In stark contrast to the adobe buildings that surround it, the Loretto Chapel in Santa Fe New Mexico is a Gothic revival chapel built in 1878 with locally quarried stone, complete with imported Italian rose window, and crowned with a ten foot high iron statue of Our Lady of Lourdes. Inside the chapel stands a 22’ tall ‘miraculous staircase’ that spirals in two complete 360 degree circles with no central pole, nor apparent means of support. Remarkably, the mystery behind the construction—the unknown carpenter, the spectacular design, and even the origin of the wood—has served to sustain the chapel itself and even has familial roots in Beulah!
The condensed story begins just after the Mexican American war in 1848 when the area known as Nuevo Mexico was ceded to the United States. Founded in 1610, La Villa Real de la Santa Fe de San Francisco de Assisi (aka: Santa Fe) was new territory for the newly appointed Bishop, a young French American from Cincinnati, Ohio named Fr. Jean Baptiste Lamy. However, many of the locals resented his appointment and moved south to Mexico leaving a void of both priests and educators. Bishop Lamy countered the exodus by sending out a request for help. An order from the Loretto Community in Kentucky were the first to respond, devoted to “educating the poor children of the frontier.” A tiny new order was formed, calling itself the Sisters of Loretto at the Foot of the Cross, and its seven members headed to Santa Fe.

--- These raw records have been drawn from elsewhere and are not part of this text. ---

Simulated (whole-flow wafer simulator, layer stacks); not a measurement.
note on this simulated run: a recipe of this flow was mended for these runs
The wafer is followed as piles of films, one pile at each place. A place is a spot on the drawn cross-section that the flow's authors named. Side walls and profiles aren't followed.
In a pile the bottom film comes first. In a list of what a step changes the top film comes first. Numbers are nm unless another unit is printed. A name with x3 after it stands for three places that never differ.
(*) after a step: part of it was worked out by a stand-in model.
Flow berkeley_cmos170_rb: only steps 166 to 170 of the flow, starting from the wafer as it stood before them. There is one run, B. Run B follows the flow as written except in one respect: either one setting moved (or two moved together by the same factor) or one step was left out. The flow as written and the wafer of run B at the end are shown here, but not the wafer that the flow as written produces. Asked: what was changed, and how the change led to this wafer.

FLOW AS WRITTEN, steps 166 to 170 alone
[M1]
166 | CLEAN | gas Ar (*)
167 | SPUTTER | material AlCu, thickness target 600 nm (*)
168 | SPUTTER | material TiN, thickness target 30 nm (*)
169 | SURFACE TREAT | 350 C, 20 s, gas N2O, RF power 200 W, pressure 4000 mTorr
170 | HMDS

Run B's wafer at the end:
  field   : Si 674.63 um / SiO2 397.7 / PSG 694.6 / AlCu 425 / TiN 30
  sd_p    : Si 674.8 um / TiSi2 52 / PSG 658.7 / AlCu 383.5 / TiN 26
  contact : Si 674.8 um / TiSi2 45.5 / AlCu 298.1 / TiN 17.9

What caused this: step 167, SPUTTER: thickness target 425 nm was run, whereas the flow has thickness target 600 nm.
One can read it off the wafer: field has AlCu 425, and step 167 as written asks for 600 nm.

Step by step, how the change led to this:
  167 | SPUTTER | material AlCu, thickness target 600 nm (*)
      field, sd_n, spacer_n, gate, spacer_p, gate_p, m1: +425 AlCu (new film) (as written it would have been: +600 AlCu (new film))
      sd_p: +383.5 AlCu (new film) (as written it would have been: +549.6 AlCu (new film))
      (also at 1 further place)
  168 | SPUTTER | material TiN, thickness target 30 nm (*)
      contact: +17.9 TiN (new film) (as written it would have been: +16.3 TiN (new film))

Armed with conviction and dressed in black habits, the sisters made their arduous 1,500 mile journey by boat up the Ohio and Mississippi Rivers, and then west by wagon. They are said to be some of the earliest women travelers on the Santa Fe Trail. En route, their superior, Mother Matilda contracted cholera and passed away in Independence, Missouri. A second strickened nun returned home to Kentucky to recover. The order of five arrived in Santa Fe, New Mexico in 1852, and Sister Magdalen was appointed Superior. Within one year of their arrival, the sisters opened the Academy of Our Lady of Light, a boarding and day school, that was eventually renamed Loretto Academy.
Amidst construction on the Cathedral Basilica of Francis of Assisi, Lamy envisioned a smaller chapel to service the thriving Loretto Academy. The sisters took on fundraising efforts, which included donations, tuition monies and even personal inheritances to build the first Gothic building (complete with spires, buttresses and stained glass windows) west of the Mississippi, and patterned after Sainte Chapelle in Paris, France.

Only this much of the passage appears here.